The National Gallery really is a remarkable place. In addition to displaying its diverse and beautiful permanent collection in increasingly sympathetic and attractive ways, it continues to mount a string of temporary exhibitions of great interest and unobtrusive scholarship. Yet these loan shows are generally housed in a suite of cellar rooms oppressive to the spirit, while the vast book-and-merchandise shop is situated on the ground floor with ample access to natural light. Should it not be the other way round? Is it feared that sales would plummet if the shop were in the basement? I am only expressing the opinion of a considerable proportion of gallery-goers when I ask — is it too late to acknowledge the mistake and to swap round the shop and the exhibition halls? How amazing it would be to see Rubens’s great masterpieces in daylight, for example. The current show (though there might be conservation problems with the drawings) could only benefit from such exposure.
Rubens (1577–1640) is back in fashion. On the surface, this might seem surprising. ‘Rubensian’ or ‘Rubenesque’ are adjectives which suggest a certain opulence of flesh when applied to living women and not to art-historical analysis, and ample corporeality would still seem to be démodé if you consult the appearance of the modelling sorority. Yet this is the third Rubens exhibition I have reviewed in the past couple of years. There was a splendid show of his oil sketches at Somerset House in the autumn of 2003, and then the ambitious survey of his entire career at the Palais des Beaux-Arts in Lille last spring. Now we have the early years (in fact, his first 15 as a professional artist) at the NG, presented with great panache by David Jaffe, the Gallery’s senior curator. Although an unfashionably crowded hang, it’s a triumph.
The exhibition begins quietly with various battle paintings by the young Rubens, the first of which has a landscape background contributed by his friend, Jan Brueghel the Elder. (The pair collaborated on other works, with Rubens painting the figures of Adam and Eve, for instance, in Brueghel’s ‘Garden of Eden’ in The Hague.) Battle scenes ought not to be quiet, and actually these paintings aren’t — they’re just low-key in comparison to the full-blooded drama that explodes from Rubens once he really gets going. The second version of ‘The Battle of the Amazons’ (c.1603–5) is slightly more recognisable as Rubens, in the frieze-like arrangement of contorted naked figures along the front, but as yet there’s no real flow, and the contrivance is evident. However, the double portrait of the jovial Democritus and melancholy Heraclitus has a sculptural authority to it, underpinning the painterly verve. And ‘Leda and the Swan’ is based on a design by Michelangelo, though loosely and sexily painted: an old story effectively retold.

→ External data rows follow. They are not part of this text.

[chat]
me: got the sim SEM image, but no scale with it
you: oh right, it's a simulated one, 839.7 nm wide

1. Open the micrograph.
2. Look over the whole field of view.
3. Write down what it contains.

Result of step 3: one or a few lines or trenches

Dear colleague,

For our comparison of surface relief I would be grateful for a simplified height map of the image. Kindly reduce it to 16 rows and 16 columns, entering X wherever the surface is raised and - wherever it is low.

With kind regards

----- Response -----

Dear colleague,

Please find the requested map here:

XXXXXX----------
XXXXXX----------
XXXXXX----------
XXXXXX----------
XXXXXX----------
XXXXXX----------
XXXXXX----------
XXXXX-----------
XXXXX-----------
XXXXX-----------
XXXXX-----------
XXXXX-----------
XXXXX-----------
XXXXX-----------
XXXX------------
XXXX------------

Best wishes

We are shown Rubens learning his trade and improving on it, as he studied the masters of antiquity and the more recent greats (with particular reference to Michelangelo, Raphael and Leonardo, not to mention Caravaggio), during a prolonged reconnaissance trip to Italy. He left Antwerp in 1600 and stayed abroad for eight years, travelling between Venice, Mantua, Genoa and Rome. It was while in Italy that Rubens began the extraordinary self-transformation which was to make the apprentice northern painter into a European master who not only pioneered the Baroque style but could also rival the Italians at history painting. The sheer brilliance of his skill, and the audacity of his ambition, can be overwhelming at first. It is perhaps difficult to get the feel of this artist immediately: the eye keeps slipping off highly polished surfaces. My advice is to go round once quickly, to gauge the scale and disposition of the exhibits, and then re-enter the show and proceed more slowly. Rubens will come flooding in as you attune your eye and mind.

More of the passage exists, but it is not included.